Power Quality Improvement By A D-FACT Device Using Repetitive Controller

Power Quality Improvement By A D-FACT Device Using Repetitive Controller

Rashmi Kapoor Asst. Proff. EEE Dept. CVR College of Engg.

Hyderabad

Dr. M. Sushama Professor and Head, EEE Dept.

JNTU College of Engg. Kukatpally, Hyderabad

Abstract

This paper proposes a repetitive controller for a two- level DVR, that not only compensate key voltage- quality disturbances, namely, voltage sags, harmonic voltages, and voltage imbalances, but also simultaneously control current during downstream fault. Repetitive control is a simple control method as conventional methods like PID, also it removes tracking problems associated with PID controllers. MATLAB/SIMULINK is used to carry out all modelling aspects of repetitive controller and test system.

1. Introduction

   Power quality is certainly a major concern in the present era; it becomes especially important with the introduction of sophisticated devices, whose performance is very sensitive to the quality of power supply. Modern industrial processes are based a large amount of electronic devices such as programmable logic controllers and adjustable speed drives. The electronic devices are very sensitive to disturbances [1] and thus industrial loads become less tolerant to power quality problems such as voltage dips, voltage swells, and harmonics. Voltage dips are considered one of the most severe disturbances to the industrial equipment. Swells and over voltages can cause over heating tripping or even destruction of industrial equipment such as motor drives. Electronic equipments are very sensitive loads against harmonics because their control depends on either the peak value or the zero crossing of the supplied voltage, which are all influenced by the harmonic distortion.

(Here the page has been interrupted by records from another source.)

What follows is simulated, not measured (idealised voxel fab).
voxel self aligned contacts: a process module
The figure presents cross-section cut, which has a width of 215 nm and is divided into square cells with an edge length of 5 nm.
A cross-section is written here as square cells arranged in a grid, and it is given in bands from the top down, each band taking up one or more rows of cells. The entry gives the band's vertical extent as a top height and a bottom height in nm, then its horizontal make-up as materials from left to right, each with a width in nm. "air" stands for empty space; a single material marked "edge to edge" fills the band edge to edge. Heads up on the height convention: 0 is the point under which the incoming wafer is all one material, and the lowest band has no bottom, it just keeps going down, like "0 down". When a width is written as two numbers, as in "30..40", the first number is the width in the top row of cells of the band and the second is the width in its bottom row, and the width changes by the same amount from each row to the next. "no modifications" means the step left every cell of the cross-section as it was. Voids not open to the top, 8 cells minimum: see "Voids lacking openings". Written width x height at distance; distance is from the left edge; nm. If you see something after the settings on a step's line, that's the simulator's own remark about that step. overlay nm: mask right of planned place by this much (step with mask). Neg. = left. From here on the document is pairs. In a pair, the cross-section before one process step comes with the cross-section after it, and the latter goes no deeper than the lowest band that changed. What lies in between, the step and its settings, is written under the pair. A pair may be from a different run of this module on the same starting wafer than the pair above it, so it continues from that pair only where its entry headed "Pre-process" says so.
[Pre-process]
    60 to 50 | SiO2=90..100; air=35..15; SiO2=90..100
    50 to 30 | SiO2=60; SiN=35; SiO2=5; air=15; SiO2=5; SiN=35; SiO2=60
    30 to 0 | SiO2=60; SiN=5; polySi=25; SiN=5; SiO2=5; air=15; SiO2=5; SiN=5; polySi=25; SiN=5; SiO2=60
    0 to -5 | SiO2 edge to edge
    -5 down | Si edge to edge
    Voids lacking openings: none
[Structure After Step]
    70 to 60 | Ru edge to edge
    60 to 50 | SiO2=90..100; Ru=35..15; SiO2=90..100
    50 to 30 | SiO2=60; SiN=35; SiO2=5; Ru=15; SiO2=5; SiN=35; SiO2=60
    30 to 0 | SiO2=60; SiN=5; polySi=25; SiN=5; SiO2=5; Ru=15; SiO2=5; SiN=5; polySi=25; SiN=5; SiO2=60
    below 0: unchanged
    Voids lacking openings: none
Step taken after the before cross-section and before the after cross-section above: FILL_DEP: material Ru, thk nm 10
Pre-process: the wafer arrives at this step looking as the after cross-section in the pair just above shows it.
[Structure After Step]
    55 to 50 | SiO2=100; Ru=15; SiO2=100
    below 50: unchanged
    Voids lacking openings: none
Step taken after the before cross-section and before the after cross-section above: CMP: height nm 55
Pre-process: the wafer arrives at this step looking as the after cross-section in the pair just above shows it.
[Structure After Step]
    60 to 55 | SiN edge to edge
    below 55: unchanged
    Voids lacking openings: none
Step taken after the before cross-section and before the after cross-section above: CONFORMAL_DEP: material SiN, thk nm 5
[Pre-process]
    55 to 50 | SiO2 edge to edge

   The DVR is essentially a voltage-source converter connected in series with the ac network via an interfacing transformer, which was originally conceived to ameliorate voltage sags [1]. However, as shown in this paper, its range of applicability can be extended very considerably when provided with a suitable control scheme. The basic operating principle

   behind the DVR is the injection of an in phase series voltage with the incoming supply to the load, sufficient enough to re-establish the voltage to its pre-sag state. Its rate of success in combating voltage sags in actual installations is well documented [2], this being one of the reasons why it continues to attract a great deal of interest in industry and in academic circles.

   The repetitive control system is a type of servomechanism for periodic reference input. That is, the repetitive control system follows the periodic reference input without steady state error, even if a periodic disturbance or uncertainty exists in the plant. It is difficult to design stabilizing controllers for the plant; because the repetitive control system follows any periodic reference input without steady state error is a neutral type of time-delay control system [3].

   During downstream fault occurrence, the voltage of point of common connection (PCC) falls and in consequence, DVR might try to compensate voltage sag, which would lead to fault current increase. If this current passes through DVR, the power electronic devices may face with heavy defects. In conventional DVRs, the passive methods are used to bypass DVR via a parallel switch in order to avoid such miss operations [4] [5]. In [6] and [7], active methods are presented to reduce fault current in devices connected in series with grid. In [8] and [9] DVR is applied for fault current reduction applying such methods.

   Repetitive control was first introduced in [10] to eliminate periodic disturbances and to track periodic reference signals with zero tracking error. A detailed analysis of various repetitive control configurations is reported in [11]. The repetitive control was originally applied to eliminate speed fluctuations in electric motors but it has since been adopted in a wide range of power-electronics applications. In [12], a repetitive controller is applied to obtain an output voltage with low distortion in a constant voltage, constant frequency three-phase PWM inverter. In [13], a repetitive controller is used to achieve zero tracking error in the output current of a three-phase rectifier in order to improve its power factor. A more recent example is

   found in [14], where a repetitive controller is used to compensate for key power-quality disturbances, namely voltage sags, harmonic voltages, and voltage imbalances, using a dynamic voltage restorer (DVR). The present work is extension to this paper by adding an extra feature of controlling the downstream fault current.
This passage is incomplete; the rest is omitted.